The maximum aggregate number of Ordinary Shares that could be purchased
pursuant to the Tender Offer was 180,000 Ordinary Shares at the Tender Price
of £48.00 per Ordinary Share, for an aggregate maximum consideration of
approximately £8.64 million. The Tender Offer closed at 1.00 p.m. on 30 May
2023. Valid tenders were received in respect of 411,371 Ordinary Shares, equal
to 229 per cent. of the total number of Ordinary Shares subject to the Tender
Offer.
As the Tender Offer was oversubscribed, not all of the Ordinary Shares that
have been validly tendered have been accepted and purchased. The Guaranteed
Entitlement therefore applies to each Qualifying Shareholder. Tenders have
been accepted on the basis set out in paragraphs 2.15.1 and 2.15.2 of Part IV
of the Circular as follows:
· all Ordinary Shares validly tendered up to the Guaranteed
Entitlement, for each relevant holding of Ordinary Shares, will be accepted
and purchased in full; and
· all Ordinary Shares validly tendered in excess of the Guaranteed
Entitlement, for each relevant holding of Ordinary Shares, will be scaled down
pro rata to the total number of such Ordinary Shares tendered in excess of the
Guaranteed Entitlement, such that the total cost of Ordinary Shares to be
purchased pursuant to the Tender Offer does not exceed £8.64 million.
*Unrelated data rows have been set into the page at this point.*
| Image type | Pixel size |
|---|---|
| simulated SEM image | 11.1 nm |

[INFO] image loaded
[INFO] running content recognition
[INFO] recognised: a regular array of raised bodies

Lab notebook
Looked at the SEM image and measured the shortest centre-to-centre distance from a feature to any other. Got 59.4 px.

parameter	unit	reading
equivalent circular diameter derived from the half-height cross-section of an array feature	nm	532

Of the total number of Ordinary Shares validly tendered and purchased by the
Company, all 180,000 Ordinary Shares will be cancelled, with effect from on or
around 7 June 2023.
It is expected that CREST accounts will be credited on or around 7 June 2023
for revised uncertificated holdings of Ordinary Shares and Tender Offer
proceeds. For Ordinary Shares held in certificated form, it is expected that
cheques in respect of Tender Offer proceeds and balancing share certificates
will be despatched on or around 7 June 2023.
Total Voting Rights
Following the closing of the Tender Offer and the cancellation of 180,000
Ordinary Shares referred to above, the Company will have 7,509,600 Ordinary
Shares in issue with no Ordinary Shares held in treasury. Therefore, the total
number of voting rights in the Company will be 7,509,600 which may be used by
Shareholders as the denominator in the calculations by which they may
determine if they are required to notify their interest, or a change to their
interest, in the Company under the FCA's Disclosure Guidance and Transparency
Rules.
Directors' interests
Following the closing of the Tender Offer, the interests of each Director, all
of which are beneficial, of the Company's total voting rights are as follows:
Name Number of Ordinary Shares held pre and post completion of the Tender Offer(1) % of Company's total voting rights immediately following the Tender Offer
Timothy Goodwin 118,926 1.58%
Matthew Goodwin 69,054 0.92%
Simon Goodwin 78,786 1.05%
Bernard Goodwin 54,536 0.73%
Nigel Brown 445 0.01%
Total 316,456 4.21%
(1)Including spouses and children under the age of 18
Capitalised terms used in this announcement (unless otherwise defined) have
the meanings set out in the Circular.
The information communicated in this announcement contains inside information
for the purposes of Article 7 of the UK version of the EU Market Abuse
Regulation (2014/596) which is part of UK law by virtue of the European Union
(Withdrawal) Act 2018, as amended and supplemented from time to time.
The person responsible for arranging the release of this announcement on
behalf of the Company is Timothy Goodwin, Chairman.